Robin Hood

Review: Robin Hood and His Merry Men

RobinHood-and-his-Merry-Men-webA Riot of Colour, Comedy, and Cloistered Chaos
Dorchester Abbey Cloister Gardens, July 12, 2025

As Britain wilted under the third heatwave of the summer, Dorchester Abbey’s Cloister Gardens offered welcome shade for cast and audience alike to enjoy DAD’s Robin Hood and His Merry Men. This retelling of the much-loved Robin Hood story was ably directed by Ed Metcalfe, a DADS stalwart, who also gave us Friar Tuck (adorned with a comically huge cross), and the surprise show-stealing Lumberjack, which triggered a rousing rendition of Monty Python’s ‘Lumberjack Song’ (of course it did!).

What this 18-strong cast offered was less historical epic, more garden-party anarchy. With the Cloister Gardens providing a near-perfect medieval backdrop, the cast of merry men – and woman – pranced and plotted their way through the ever-present jeopardy that poor Maid Marian might be forced to wed the sinister Sheriff of Nottingham.

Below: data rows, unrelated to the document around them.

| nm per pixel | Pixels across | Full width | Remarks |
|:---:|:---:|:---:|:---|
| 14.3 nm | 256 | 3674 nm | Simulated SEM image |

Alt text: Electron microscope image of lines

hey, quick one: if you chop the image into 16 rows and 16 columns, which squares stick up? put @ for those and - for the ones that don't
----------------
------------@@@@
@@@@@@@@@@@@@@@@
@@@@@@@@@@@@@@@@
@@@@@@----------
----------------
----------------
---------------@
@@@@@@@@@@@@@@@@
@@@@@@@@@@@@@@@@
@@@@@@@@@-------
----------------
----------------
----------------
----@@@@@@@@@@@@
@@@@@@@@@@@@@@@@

Speaking of the Sheriff – played with delicious malevolence by Mike Lord – his every sneer and threat to cancel holidays, sick days and birthdays drew boos from the Pimms-fuelled audience. His scheme to raise taxes to replace Sherwood Castle with a fancy new-build and marry Marian drove the plot forward with familiar pantomime urgency. He also had his eye on the King’s ransom of 10,000 gold sovereigns to boot. ‘Being nice isn’t in my job description,’ and didn’t we know it.  Marian herself, played elegantly by Roisin Barnfather, struck just the right balance between plucky independence and romantic idealism, armed as she was, with her withering put-downs every time the Sherriff entered stage right.

Lucinda Kendrick delivered an outstanding performance as the outlaws’ hero, dazzling in luxurious purple. After a swift outfit change during the interval – courtesy of costume sorceress Elaine Williams – Kendrick re-emerged all Sherwood-Forest-green and charming, now the elected leader of the fearsome but ‘still useless’ band of outlaws. The merry band provided some of the evening’s biggest laughs. Andy Pay’s Much, the Miller’s son, with his mass of warts (he should see a doctor about that) was wonderful as were Steve Eyre’s space-cadetish Alan A’dale and Ian Brace’s Little John. Standout among them was DADS regular Carol-Ann Tilley who played feisty card-carrying feminist Will Scarlet with scene-stealing gusto.

Comic relief came thick and fast, not least from Dogberry – a gloriously bumbling, Baldrick-esque figure brought to life by Sally Bell. With her signature ‘Yes, chief!’ response, Bell had the audience in hysterics. Another star turn came from Christine Jones as Lady Clementine – Robin’s long-suffering and utterly fabulous mother. Played with the delivery of a Northern stand-up, Lady Clementine – definitely not Lady Tangerine, Lady Magazine or Lady Windowlene – delighted the audience with her oft-repeated lament: ‘I need a man!’

Even the Sherwood Forest and Castle scenery – beautifully crafted by Adrian Brooks (lucky DADS to have an Actual Artist in our neck of the woods) and, again, Ed Metcalfe, got in on the act. Enter comedy duo Tree 1 and Tree 2 played by James Pratt and Seth Collington, the two pun-tastic human props dressed in full arboreal regalia while nimbly avoiding the lumberjack. They were barking mad and putting down new roots, don’t ya know.  

The whole production thrived on the energy and enthusiasm of a cast clearly enjoying themselves as much as the audience. It was messy, musical, marvellously silly – and utterly joyous. All ended happily ever after with the Sheriff getting his comeuppance and, in true Pride and Prejudice style, the double wedding of Marion to Robin and Lady Clementine – who got her man after all – to the dapper Lord Knowse, played by the OG DADS-ter, Mark Williams.

Props also go out to the whole DADs crew who got the set ready in the blistering heat only to bring it all down again a few days later. With audience participation (‘he’s behind you!’), a glamorous narrator (Rosemary Metcalfe) and up-to-the-minute Trump gags, who says pantomime is limited to the chilly winter months?